The dialogues are witty and funny, let it be between Sir Waldo and his cousin Laurence Calver, or between the hero and the heroine or ladies gossip and advices.

The good thing about the whole book is that nowhere you feel that the hero/heroine dominate. There are many interesting characters like the beautiful Tiffany Wield (Ancilla's spoilt ward), Lord Lindeth (Sir Waldo's unofficial ward??), Laurence Calver and the ladies and young girls of the town, and every character has its own fair share of the book.

Interesting parts of the stories are when Mr. Calver 'tries' to gain pity of his cousin, first by words and later by 'deeds', or Tiffany's rants and how Ancilla and Nonesuch join hands to deal with her and so on.

This simply written book makes a delightful reading.

Rating: 5 stars
Summary: Another triumph
Review: What follows is not a review - just a few thoughts about The Nonesuch. I would think anyone looking at the reviews here probably knows the plot anyway!

I really think that the whole of my adult reading life has been spent looking for something to fill in the gap left on Georgette Heyer's death. I first read Austen in high school and discovered Heyer in my freshman year at university when someone suggested to me that she was "the next best thing to Austen". I guess that was a truth self-evident.

I've read thousands of romances, sandwiched in between the serious history and biography I adore, on buses, trains, in the car, in waiting rooms, during hurried lunch hours and in bed at night to relax after another stressful, hectic day. But, really, if I am honest with myself, there are just a very, very few authors that are on my keeper shelf. Hundreds of authors have come and gone for me. Some I have dismissed after reading a chapter as too puerile, too facetious, too ill-researched, too derelict in the simple use of the English language.

Heyer, however, rarely disappointed. I adore her later books, filled with characters of great wit, insight, morality and self-knowledge who mature and come together through real life experiences - all conveyed in prose of the very highest standard. I guess that's it - Heyer's exquisitely wrought prose telling stories of genuine human emotional experience, all carefully and perfectly set in the Regency world - immaculately researched and painted for the eager reader.

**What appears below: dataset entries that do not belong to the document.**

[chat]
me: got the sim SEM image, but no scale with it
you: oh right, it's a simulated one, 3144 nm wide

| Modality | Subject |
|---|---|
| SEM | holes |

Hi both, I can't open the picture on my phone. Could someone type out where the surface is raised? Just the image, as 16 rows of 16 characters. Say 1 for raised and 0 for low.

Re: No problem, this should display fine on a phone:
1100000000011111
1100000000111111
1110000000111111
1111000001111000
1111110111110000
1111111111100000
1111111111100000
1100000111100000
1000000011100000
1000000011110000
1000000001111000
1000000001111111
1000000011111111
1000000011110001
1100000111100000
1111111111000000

The Nonesuch is, of course, one of my favourites - and I expect I would say that about most of her works. But Sir Waldo and Ancilla so perfectly epitomise adult love, good works and social constraints and decent moral standards that you have to love them. Village life is portrayed beautifully - so much remains the same!

Rant, rant, rant. Every time I go back to Heyer, I am demoralised when I pick up a modern "wanna be". What to do about that?